On Thursday, stocks fell sharply due to rising tensions between Russia and Ukraine, with investors fleeing riskier assets in favor of bonds.
- On a point and percentage basis, the Dow Jones Industrial Average had its worst day performance of the year.
- The blue-chip average fell 622.24 points, or 1.8 percent, to 34,312.03, dropping gradually throughout the day.
- The continuous tensions between Russia and Ukraine had investors on the edge of their seats.
DJIA fundamental forecast
As geopolitical tensions between Washington and Russia over Ukraine escalated, investors hastened a shift late in the day toward defensive sectors and safe havens such as US Treasuries and gold.
According to Dow Jones Market Data, the Dow’s 1.8 percent dip was its worst daily decrease since Nov. 30.
A sigh of relief?
Investors applaud US Secretary of State Antony Blinken’s meeting with Russian Foreign Minister Sergei Lavrov. The former has agreed to meet late next week on the condition that Russia does not invade Ukraine again, according to the US State Department.

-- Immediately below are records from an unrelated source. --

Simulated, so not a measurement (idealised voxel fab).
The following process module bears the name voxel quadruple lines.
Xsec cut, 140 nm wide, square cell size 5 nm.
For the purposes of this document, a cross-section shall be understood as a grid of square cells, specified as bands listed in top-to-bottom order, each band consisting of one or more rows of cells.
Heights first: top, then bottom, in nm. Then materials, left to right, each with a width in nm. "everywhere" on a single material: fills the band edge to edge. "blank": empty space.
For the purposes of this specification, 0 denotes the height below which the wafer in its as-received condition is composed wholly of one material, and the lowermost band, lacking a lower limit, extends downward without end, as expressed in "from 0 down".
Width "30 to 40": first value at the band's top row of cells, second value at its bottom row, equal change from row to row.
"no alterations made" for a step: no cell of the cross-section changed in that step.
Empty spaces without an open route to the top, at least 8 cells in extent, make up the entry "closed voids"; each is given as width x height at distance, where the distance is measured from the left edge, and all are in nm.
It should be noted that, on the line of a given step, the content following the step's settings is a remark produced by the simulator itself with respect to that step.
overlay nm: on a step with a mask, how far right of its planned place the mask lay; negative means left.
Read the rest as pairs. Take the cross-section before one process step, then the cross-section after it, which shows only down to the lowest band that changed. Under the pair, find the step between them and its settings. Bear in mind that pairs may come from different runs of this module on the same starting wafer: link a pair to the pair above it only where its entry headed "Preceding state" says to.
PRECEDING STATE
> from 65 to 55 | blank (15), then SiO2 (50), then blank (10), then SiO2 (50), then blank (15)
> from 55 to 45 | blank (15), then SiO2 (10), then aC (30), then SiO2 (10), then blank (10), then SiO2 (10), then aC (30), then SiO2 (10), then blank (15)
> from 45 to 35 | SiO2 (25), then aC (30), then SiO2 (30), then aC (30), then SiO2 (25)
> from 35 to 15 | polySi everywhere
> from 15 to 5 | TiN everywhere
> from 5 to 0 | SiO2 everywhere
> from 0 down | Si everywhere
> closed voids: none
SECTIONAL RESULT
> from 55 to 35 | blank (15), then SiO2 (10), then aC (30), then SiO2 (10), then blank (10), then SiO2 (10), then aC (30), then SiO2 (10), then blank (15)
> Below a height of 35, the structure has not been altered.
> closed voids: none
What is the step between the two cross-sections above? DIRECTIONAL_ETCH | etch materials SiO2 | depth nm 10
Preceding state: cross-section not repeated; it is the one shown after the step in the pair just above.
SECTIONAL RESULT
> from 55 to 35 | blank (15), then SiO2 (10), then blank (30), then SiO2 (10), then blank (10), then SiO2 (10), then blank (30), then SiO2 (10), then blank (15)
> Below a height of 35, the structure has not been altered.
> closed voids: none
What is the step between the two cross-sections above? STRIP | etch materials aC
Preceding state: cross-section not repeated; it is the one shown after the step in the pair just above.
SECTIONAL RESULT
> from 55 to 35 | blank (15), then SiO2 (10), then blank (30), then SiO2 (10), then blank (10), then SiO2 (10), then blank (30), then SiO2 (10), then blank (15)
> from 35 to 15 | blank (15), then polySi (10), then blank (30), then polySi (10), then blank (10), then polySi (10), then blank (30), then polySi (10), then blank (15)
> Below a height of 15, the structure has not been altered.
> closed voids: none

The Asian markets, S&P500 futures, and risk-sensitive currencies have benefited from encouraging developments in the Russia-Ukraine conflict.
We’ll have to see the DJIA direction when today’s bell rings.
POTUS weigh in
After Ukrainian military and pro-Russian separatists exchanged fire in eastern Ukraine, President Joe Biden said there was every sign Russia intended to attack Ukraine in the next days and created a pretext to explain it.
According to the Canadian Prime Minister’s office, US President Biden will convene a conference on Friday with leaders from Canada, Germany, France, Italy, Romania, Poland, the United Kingdom, the European Union, and NATO Russia-Ukraine conflict.
US treasury dips
The benchmark 10-year Treasury note yield plummeted more than eight basis points as investors flocked to buy US government paper, regarded as one of the safest investments.
The 10-year yield rose briefly before the Fed minutes were out on Wednesday but fell back to the flat line.
Weekly jobless numbers
According to a Dow Jones estimate, weekly unemployment claims rose to 248,000, up from 218,000 the previous week and more than the 218,000 forecasts. In addition, housing permits increased unexpectedly in January, while housing starts fell short of forecasts.
There’s a lot of anxiety out there. Nothing has been addressed between Russia and Ukraine as we approach the weekend.
The persistent downturn, particularly in the growth names, reflects increasing uncertainty, selling swamping buyers in almost every stock.
As today’s geopolitical developments lowered prospects for a diplomatic settlement to prevent military strikes in Ukraine, safe havens are excelling.
DJIA technical analysis: towards bearish bias?
At the end of Thursday’s session, DJIA closed the day at 34312, dropping 600 points. The index is way below its 100-day MA on the daily chart, and the RSI points downwards.
A break above 34500 would open the door to 35000. If it can cross that level, we’ll see the index touching 35500.
On the flip side, the next support for the index lies around 33800. If the index slips below this level, we can see a downward movement towards the 33150 level.